What is Hivesterix?
Hivesterix is an open-source structured-data warehouse software built on top of the UC Irvine Algebricks framework and Hyracks data-parallel engine, which scales to very large clusters and very large datasets. Users can write HiveQL (a SQL-like query language) to express their data analytics jobs. Internally, we perform a lot of compiler and runtime optimizations so that Hivesterix can be much faster than Hive-on-Hadoop. Hivesterix benefits from Algebricks optimizer which takes of parallel query optimizations and Hyracks operators which have been designed to make efficient use of available main memory to produce results quickly. At the same time, the operators gracefully spill data to disk when running in memory-constrained situations. This property allows Hivesterix to perform computations on very large amounts of data regardless of the size of the cluster being used.

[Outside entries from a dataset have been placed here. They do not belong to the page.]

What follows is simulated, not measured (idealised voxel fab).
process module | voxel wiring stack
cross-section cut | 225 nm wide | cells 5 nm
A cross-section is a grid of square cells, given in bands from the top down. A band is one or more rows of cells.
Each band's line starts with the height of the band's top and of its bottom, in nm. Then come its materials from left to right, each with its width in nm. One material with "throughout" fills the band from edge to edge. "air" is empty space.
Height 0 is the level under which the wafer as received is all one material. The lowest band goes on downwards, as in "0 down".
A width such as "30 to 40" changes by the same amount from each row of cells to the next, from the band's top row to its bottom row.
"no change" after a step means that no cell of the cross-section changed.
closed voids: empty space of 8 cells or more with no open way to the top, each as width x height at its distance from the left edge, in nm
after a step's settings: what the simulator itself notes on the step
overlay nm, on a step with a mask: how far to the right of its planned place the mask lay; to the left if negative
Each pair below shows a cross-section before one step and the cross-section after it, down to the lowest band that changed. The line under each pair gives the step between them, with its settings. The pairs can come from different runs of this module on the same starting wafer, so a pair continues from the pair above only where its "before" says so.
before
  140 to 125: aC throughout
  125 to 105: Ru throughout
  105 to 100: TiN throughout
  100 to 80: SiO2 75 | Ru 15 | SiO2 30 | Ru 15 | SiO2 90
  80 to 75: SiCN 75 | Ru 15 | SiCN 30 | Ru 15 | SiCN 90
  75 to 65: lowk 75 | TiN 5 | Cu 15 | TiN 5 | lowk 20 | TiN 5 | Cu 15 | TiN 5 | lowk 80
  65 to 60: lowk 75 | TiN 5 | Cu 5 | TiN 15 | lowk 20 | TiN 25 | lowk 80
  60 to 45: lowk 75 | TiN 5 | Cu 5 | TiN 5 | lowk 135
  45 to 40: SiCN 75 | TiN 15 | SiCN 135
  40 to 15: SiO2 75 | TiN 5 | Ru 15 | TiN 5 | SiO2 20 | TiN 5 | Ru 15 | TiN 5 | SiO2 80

-- the query q9_product_type_profit insert overwrite table q9_product_type_profit select nation, o_year, sum(amount) as sum_profit from ( select n_name as nation, year(o_orderdate) as o_year, l_extendedprice * (1 - l_discount) - ps_supplycost * l_quantity as amount from (select l_extendedprice, l_discount, l_quantity, l_orderkey, n_name, ps_supplycost from part p join (select l_extendedprice, l_discount, l_quantity, l_partkey, l_orderkey, n_name, ps_supplycost from partsupp ps join (select l_suppkey, l_extendedprice, l_discount, l_quantity, l_partkey, l_orderkey, n_name from (select s_suppkey, n_name from nation n join supplier s on n.n_nationkey = s.s_nationkey ) s1 join lineitem l on s1.s_suppkey = l.l_suppkey ) l1 on ps.ps_suppkey = l1.l_suppkey and ps.ps_partkey = l1.l_partkey ) l2 on p.p_name like '%green%' and p.p_partkey = l2.l_partkey ) l3 join orders o on o.o_orderkey = l3.l_orderkey )profit group by nation, o_year order by nation, o_year desc;
The above HiveQL is the query q9 in the TPC-H benchmark.